I hope this example demonstrates to you that verification of C code that uses pointer arithmetic can be done, although it is likely to require more loop invariants than equivalent code that does not use pointer arithmetic, and getting them right may be a little harder. The number of verification conditions to be proved may be higher too – there were 24 from the original code, 32 from the second version, and 35 from the last version. So indexing should generally be preferred to explicit pointer arithmetic – as recommended by MISRA-C 2004 rule 17.4 – when writing verifiable code.

Finally, we could implement this function using *memcpy*:

voidarrayCopy(const int*arraysrc,int*arraydst, size_t num)writes(dst.all)pre(src.lim >= num; dst.lim >= num)pre(disjoint(src.all, dst.all))pre(num *sizeof(int) <= maxof(size_t))post(foralliin0..(num - 1) :- dst[i] == src[i]) { memcpy(dst, src, num *sizeof(int)); }

I’ve had to add another precondition to ensure that the computation of the number of bytes *num * sizeof(int)* doesn’t overflow a

*size_t*. If Arc were to assume that the number of bytes in any array cannot exceed

*– as is the case for many implementations – then it could infer that*

**maxof**(size_t)*dst.lim <=*and we would not need the precondition. Unfortunately, the C standard makes no such promise.

**maxof**(size_t)/**sizeof**(int)The call to *memcpy *involves implicit conversions of its first two parameters from * int** to

*and from*

**void****to*

**const int****. In general, pointer conversions should be avoided when writing for ArC, because such conversions break ArC’s strong type model. However, ArC knows enough about the semantics of*

**const void****memcpy*to prove the 10 verification conditions generated by this version too.

You give an example that does not use loop indexing, and argue that it’s more complex than using loop indexing, so therefore everyone should use loop indexing.

But I’m not convinced. It seems like the code that doesn’t use loop indexing could be made simpler. I don’t think you’ve made the case that this is the best it can get, without loop indexing.

For instance, look at Deputy. See especially Figure 4 of the OSDI 2006 paper, which suggests that the invariants and annotations needed can be substantially less, through two techniques: (a) appropriate design of an invariant language, (b) appropriate inference.

In your specific example, can we do something like this?

I make no promises that I got the above exactly right, since I don’t have a copy of ArC to test this on, but it seems simpler than what you’ve listed.

It also seems plausible that, with a little bit of support for programming with pointer arithmetic, most of these loop invariants could be automatically inferred.
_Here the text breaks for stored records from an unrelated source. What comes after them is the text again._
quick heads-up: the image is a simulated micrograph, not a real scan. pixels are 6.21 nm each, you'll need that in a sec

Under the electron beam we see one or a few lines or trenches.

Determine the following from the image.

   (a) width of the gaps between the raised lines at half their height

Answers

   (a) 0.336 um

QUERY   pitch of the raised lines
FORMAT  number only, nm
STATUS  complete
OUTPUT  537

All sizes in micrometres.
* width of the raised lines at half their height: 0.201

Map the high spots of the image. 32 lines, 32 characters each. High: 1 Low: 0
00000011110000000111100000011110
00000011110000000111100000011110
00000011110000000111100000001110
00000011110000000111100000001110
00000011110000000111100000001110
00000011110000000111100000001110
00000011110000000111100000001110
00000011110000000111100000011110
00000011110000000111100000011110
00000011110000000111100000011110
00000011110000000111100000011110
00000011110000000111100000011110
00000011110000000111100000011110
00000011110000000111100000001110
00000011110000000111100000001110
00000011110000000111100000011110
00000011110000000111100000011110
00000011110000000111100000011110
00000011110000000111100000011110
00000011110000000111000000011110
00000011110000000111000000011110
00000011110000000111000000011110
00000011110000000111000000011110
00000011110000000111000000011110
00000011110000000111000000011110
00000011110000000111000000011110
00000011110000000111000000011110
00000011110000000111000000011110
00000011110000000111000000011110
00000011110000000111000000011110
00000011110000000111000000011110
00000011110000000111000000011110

Another comment: In one place, you write: “all we ever do to src is increment it; so it obviously continues to point into the same array as long as it is not over-incremented (which ArC verifies). However, ArC isn’t yet clever enough to spot this and generate an implicit loop invariant.” Well, this suggests to me that your comparison above is not a fair comparison. The fair comparison would be between ‘ArC written in a way that envisions typical idioms using loop indices, used to verify code written with loop indices’ vs ‘ ArC written in a way that envisions typical idioms using pointer arithmetic, used to verify code written with pointer arithmetic’. It seems like right now you are using a tool that has been optimized for code written using loop indices, and then concluding that this tool works better for code that uses loop indices than for code that uses pointer arithmetic. Well, no surprise there. The interesting question is what changes if you extend ArC to recognize typical C idioms of programming using pointer arithmetic and generate the obvious implicit loop invariants for those idioms.

The really interesting comparison would be one where we are dealing with ”-terminated strings, which is the one where the classic C pointer arithmetic idioms really start to look more concise than ones using loop indices. You might try a side-by-side comparison of something like strcpy(), for instance — that would be interesting.

Ultimately, I’d agree with your final conclusion: that using loop indices will often make verification easier than using pointer arithmetic. My quibble is with your argument, rather than your conclusion; I think the argument may have some weak spots in it.

P.S. Do we also need arrayCopy() to have a precondition that src!=NULL and dst!=NULL?

Thanks for your comment. You seem to be suggesting that ArC favours code that doesn’t use pointer arithmetic because that’s what we’ve written it to work with. It’s certainly true that we’ve developed ArC with reference to code that is actually used in critical systems, however I don’t believe that’s an important factor here. Anywhere you compare pointers other than for equality, or subtract one pointer from another, there is the precondition that both point into the same array; otherwise the result is undefined. In my example, this meant that an extra invariant “src.base == (old src).base” was needed. ArC currently doesn’t infer any loop invariants at all (although it often suggests them when proofs fail), so I needed to add this explicitly.

In your suggested code, I’m not sure whether you really meant p and q to have type char* or whether you meant int*. If you use char* then the main invariant is incorrect because an element will sometimes have been partially copied. So I tried the following amended version of your code:

ArC can’t prove this correct until I implement its suggestions for extra loop invariants “p.base == src.base” and “q.base == dst.base”. This gives a total of 8 invariants after splitting on “&&” at the top level, compared to 2 for my original version (or 3 if you include the invariant 0 <= i that I didn't need to make explicit because I declared i as of type size_t).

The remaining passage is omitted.